Monday, Apr. 16, 1945

No longer will Subscriber Charles Brown Jr. have to wait three to four months to find out how the war is going and what is happening here at home.

Mr. Brown is TIME'S only subscriber on Raiatea, a high green island just 120 miles 'northwest of Tahiti, and ever since Pearl Harbor he has been getting anywhere from 12 to 16 issues of our Overseas Edition the same day--by steamer from San Francisco to Tahiti, by little inter-island schooner from Tahiti to Raiatea. And when the mail comes in ...

"I promptly notify my brown-and white-and yellow-skinned acquaintances along Uturoa beach that until further notice it is taboo for them to see me--unless they want red sparks to fly from my eyes.

"In my bird-cage home of plaited bamboo and braided palm-fronds on the weatherside beach of a coral lagoon, I commence reading--and on I read from the red hour of sunrise to hot, windless midday, through a breeze-freshened afternoon to a rose and lilac sunset, into the brief purple twilight and, lamp flame at full height, right up to when the Southern Cross is directly overhead at midnight. Day after day, night after night--the schedule never varies.

"Then, on the fifteenth day, I dispatch several messages. And shortly thereafter my amiable brown-and white-and yellow-skinned acquaintances come up through the garden to the bird-cage house. With quiet, impassive faces they inquire about the condition of Mrs. Civilization. . . ."

This week I have good news for Subscriber Brown and his friends on Raiatea--and for nearly 3,800 other TIME readers on the other side of the world. For this week subscribers all over the South Pacific--in Australia, New Zealand and Samoa, the Tonga and the Society and the Friendly Islands, New Guinea, New Hebrides and New Caledonia--will start getting our Pacific Edition by air from Honolulu, instead of our Overseas Edition by ship all the way from San Francisco.

Of course, TIME has been publishing a special edition in Australia for more than two years now--and we began printing a special edition in Manila even before the heart of the city was retaken. But all these copies are earmarked for General MacArthur's men--and since there is no regular ship service from Hawaii to the South Pacific, the only way to get Honolulu copies to civilian readers there was to send them south by plane.

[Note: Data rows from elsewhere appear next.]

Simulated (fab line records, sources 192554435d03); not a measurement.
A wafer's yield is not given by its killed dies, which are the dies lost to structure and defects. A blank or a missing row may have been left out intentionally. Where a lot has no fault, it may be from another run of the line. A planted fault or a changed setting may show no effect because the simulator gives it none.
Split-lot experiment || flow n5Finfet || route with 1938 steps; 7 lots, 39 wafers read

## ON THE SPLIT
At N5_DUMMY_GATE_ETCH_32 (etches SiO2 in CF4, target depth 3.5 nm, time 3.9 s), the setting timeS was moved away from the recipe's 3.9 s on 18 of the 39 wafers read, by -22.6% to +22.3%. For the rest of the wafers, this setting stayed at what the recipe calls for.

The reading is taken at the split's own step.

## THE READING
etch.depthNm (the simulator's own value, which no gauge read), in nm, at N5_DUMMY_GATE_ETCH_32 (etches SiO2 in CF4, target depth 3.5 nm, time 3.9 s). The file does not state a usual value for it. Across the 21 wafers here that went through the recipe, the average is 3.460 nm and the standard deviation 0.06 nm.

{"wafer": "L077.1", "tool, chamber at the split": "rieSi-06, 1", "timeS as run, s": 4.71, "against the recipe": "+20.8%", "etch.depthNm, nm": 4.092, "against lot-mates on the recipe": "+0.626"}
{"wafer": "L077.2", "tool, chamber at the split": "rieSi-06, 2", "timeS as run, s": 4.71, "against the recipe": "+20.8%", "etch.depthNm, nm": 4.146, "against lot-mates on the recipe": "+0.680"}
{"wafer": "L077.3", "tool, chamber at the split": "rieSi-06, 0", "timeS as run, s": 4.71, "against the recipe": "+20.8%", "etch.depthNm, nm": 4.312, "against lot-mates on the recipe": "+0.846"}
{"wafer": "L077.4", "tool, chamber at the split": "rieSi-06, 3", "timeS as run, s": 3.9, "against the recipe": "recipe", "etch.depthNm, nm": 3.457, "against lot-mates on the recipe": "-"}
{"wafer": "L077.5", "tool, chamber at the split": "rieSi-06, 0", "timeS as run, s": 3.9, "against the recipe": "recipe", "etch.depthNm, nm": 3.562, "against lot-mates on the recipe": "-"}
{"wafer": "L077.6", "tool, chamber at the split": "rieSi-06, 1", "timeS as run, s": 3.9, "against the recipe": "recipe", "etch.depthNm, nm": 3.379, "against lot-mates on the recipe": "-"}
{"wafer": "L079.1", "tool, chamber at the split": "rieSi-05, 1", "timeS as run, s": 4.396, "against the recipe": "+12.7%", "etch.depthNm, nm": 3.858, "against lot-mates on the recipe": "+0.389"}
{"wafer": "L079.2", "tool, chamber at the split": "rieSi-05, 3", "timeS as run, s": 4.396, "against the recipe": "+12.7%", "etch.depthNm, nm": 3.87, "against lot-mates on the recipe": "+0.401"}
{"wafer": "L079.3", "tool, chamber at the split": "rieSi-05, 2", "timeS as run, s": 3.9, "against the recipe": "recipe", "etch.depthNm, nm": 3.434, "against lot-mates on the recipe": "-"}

Naturally TIME feels a very real obligation to deliver the news to its readers the quickest possible way, wherever these readers may be--and every week now these far-away Pacific subscribers should have TIME while you are still reading that same issue here at home.

In addition to flying TIME south from Honolulu we have also just launched a new Northern Air Express Edition to fly TIME north from Seattle to Alaska--to get copies to subscribers in that territory and across the border in Canada's Yukon by Friday or Saturday, a week to ten days earlier than ever before.

And perhaps I should round out this report with still another piece of distribution news: Now that Finland has declared war on Germany more than 4,000 English-reading Finns are buying TIME'S Stockholm-printed edition each week for a true report on what is going on all over the world.